Leadership

Dr. Mary McAleese

Titles
Chair, Von Hugel Institute at St. Edmund’s College, University of Cambridge; Chair, Advisory Board of the University of Notre Dame’s Ansari Institute for Global Engagement with Religion
Religions for Peace Secretary General’s Advisory Council
Dr. Mary McAleese was the 8th President of Ireland, the first person from Northern Ireland to hold that role.

Mary McAleese was born into a Catholic family Belfast in 1951. She is the eldest of nine children and her family experienced first- hand the sectarian violence which blighted Northern Ireland for decades. As a consequence she became deeply involved in anti-sectarianism and inter-religious reconciliation and was co-author of a report on the Churches response to sectarianism commissioned by the Catholic Church and the Irish Council of Churches (which represents the main  Protestant Churches). She is a barrister and academic lawyer qualified in both civil law and Catholic Church canon law. She was the first female Pro-Vice Chancellor of the Queen’s University Belfast and is currently Professor of Children, Religion and Law at the University of Glasgow. She is Chancellor of Trinity College, Dublin.

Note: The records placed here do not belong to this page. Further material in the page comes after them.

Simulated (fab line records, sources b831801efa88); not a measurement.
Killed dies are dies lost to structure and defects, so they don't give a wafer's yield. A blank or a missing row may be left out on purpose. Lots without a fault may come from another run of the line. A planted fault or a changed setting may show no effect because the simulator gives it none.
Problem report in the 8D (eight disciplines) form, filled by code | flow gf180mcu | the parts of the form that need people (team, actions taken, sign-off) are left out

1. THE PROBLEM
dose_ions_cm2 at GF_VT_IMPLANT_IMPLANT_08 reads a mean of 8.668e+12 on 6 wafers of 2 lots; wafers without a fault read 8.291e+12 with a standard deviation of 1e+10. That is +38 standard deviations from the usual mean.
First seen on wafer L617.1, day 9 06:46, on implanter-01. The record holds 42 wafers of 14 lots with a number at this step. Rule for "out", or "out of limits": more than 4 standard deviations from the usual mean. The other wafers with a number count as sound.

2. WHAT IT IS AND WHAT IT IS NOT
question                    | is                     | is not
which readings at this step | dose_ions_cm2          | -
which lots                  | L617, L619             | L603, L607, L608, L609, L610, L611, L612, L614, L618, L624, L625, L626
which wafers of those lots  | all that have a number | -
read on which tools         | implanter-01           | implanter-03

From 1997 to 2011 she was the 8th President of Ireland, the first person from Northern Ireland to hold that role. The theme of her Presidency was Building Bridges and throughout her fourteen years in office she worked to heal the fractured politico/sectarian relationships on the island of Ireland and between Ireland and Britain. During her Presidency she invited and hosted HM Queen Elizabeth II on the first state visit to the Irish Republic by a British monarch. After leaving office in 2011 she spent the following year living in a student community in Rome (The Lay Centre) sharing everyday life with Muslim, Jewish, Orthodox, Catholic Eastern Rite  and Catholic students.

She is chair of the Von Hugel Institute at St. Edmund’s College, University of Cambridge and she chairs the Advisory Board  of the University of Notre Dame’s  Ansari Institute for Global Engagement with Religion, the foundation of which she championed. She is the author of Children’s Rights and Obligations in Canon Law; The christening contract (Brill 2019). In 2019 she was awarded the Alfons Auer Award in Ethics of the Catholic Faculty of Theology at the University of Tubingen. In 2020 she received the Woman of Courage Award of UNANIMA International at a ceremony in the United Nations HQ, New York.